By Staff | Apr 25, 2011

Tom Loveall

At their meeting last Tuesday morning, the Faribault County Board discussed the recent awarding of a bid for providing meals at the law enforcement center and attempted to pass four motions dealing with those bids.

First, a motion by Commissioner Tom Loveall to reopen the procedure and call for new bids for the meals died for lack of a second.

A second motion, made by Loveall and seconded by Commissioner John Roper, called for the board to voice opposition to allowing the kitchen in the LEC to be used for preparation of meals for use outside of the jail.

After lengthy discussion, a third motion was made, seconded and passed to withdraw the motion concerning use of the kitchen.

Finally, a fourth motion was passed after even lengthier discussion. The commissioners voted to table the whole matter until County Attorney Troy Timmerman would have a chance to research if the board can legally make adjustments to an awarded bid.Loveall began the discussion by relating that he and Commissioner Bill Groskreutz, Jr., had held a meeting with staff from Parker Oaks in Winnebago and members of the sheriff’s office.

Parker Oaks is the current provider of meals at the jail, but the food is prepared in their kitchen in Winnebago and brought to the jail in Blue Earth.

The new request for proposal (bid) calls for the meals to be prepared in the LEC, and the kitchen at the jail be equipped for this purpose.

“After meeting with the folks from Parker Oaks, I decided to advocate for their position and ask that we reopen the bidding,” Loveall says. “Parker Oaks was not allowed enough time to prepare a bid for this new procedure.”

Groskreutz responded that he was not sure if two weeks was enough time or not, but he raised another issue.

“We did have a goal to reduce the cost of the meals at some time in the future when we first built the jail,” Groskreutz says. “And to find some way to equip the kitchen.”

Groskreutz also worried about changing the bid procedure after it has occurred.

“My concern is that we not move away from our legal bid process,” he says.

Commissioner Tom Warmka agreed.

“I never want to trash our bid process,” Warmka says. “I’m proud that we have been able to use meals from local Faribault County businesses. But, when we went to a different plan for doing the meals, all businesses could bid.”

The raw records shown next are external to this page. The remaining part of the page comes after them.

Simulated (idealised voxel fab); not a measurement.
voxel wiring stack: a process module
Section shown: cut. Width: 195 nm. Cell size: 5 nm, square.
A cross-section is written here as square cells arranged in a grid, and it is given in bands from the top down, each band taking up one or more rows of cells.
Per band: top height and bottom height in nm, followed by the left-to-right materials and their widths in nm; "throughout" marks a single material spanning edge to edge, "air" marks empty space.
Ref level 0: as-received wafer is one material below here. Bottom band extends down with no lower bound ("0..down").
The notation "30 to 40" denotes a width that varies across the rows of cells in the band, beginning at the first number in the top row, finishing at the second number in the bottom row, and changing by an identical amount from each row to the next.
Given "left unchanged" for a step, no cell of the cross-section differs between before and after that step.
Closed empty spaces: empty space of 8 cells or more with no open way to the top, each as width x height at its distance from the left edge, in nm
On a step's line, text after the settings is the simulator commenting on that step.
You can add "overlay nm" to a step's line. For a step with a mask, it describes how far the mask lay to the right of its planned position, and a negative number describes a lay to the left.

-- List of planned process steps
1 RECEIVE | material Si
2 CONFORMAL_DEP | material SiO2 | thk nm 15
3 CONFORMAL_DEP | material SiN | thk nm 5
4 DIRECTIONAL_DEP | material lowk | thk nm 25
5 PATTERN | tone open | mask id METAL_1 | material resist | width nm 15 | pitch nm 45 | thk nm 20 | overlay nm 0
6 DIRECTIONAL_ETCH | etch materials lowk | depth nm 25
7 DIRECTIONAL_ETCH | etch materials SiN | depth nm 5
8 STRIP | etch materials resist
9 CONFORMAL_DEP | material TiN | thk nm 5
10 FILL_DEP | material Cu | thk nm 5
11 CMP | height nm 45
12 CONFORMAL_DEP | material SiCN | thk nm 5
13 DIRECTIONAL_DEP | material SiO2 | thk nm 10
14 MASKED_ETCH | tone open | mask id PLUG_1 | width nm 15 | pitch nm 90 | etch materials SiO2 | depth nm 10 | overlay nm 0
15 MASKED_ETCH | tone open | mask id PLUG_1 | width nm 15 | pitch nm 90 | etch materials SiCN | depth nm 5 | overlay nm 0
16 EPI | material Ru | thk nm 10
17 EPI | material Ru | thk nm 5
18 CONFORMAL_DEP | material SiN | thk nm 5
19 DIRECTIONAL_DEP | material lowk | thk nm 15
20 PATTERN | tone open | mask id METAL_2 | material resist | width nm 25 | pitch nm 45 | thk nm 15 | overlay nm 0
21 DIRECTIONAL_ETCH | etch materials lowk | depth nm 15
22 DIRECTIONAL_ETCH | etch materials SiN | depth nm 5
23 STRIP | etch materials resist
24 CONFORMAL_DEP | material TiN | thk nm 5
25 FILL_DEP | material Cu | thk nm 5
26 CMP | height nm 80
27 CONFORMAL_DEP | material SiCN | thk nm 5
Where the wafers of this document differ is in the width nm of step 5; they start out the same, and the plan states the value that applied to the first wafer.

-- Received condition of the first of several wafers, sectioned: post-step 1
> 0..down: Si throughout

After his first motion died for lack of a second, Loveall explained why he thought it wasn’t right for a business to use a county facility, such as the kitchen in the jail, for their own purposes.

“I’m not sure it is illegal or unethical, but I feel we have the right to take a position on this and protect a local business,” Loveall says. “Parker Oaks is getting blindsided by this action. They will be at a disadvantage.”

After Loveall’s motion to oppose use of the kitchen was withdrawn, the commissioners said they wanted to study the matter more closely.

“I think tabling it will give us more time to study the RFP (request for proposal), the bids and the contract,” Groskreutz says.

Sheriff Mike Gormley gave each of the commissioners and the county attorney a copy of the RFP and the two bids which had been received.

However, Gormley says the actual contract with A’viands Food and Services Management Company of Roseville has not yet been received in his office.

“We are expecting to receive it from A’viands later this week,” Gormley told the board.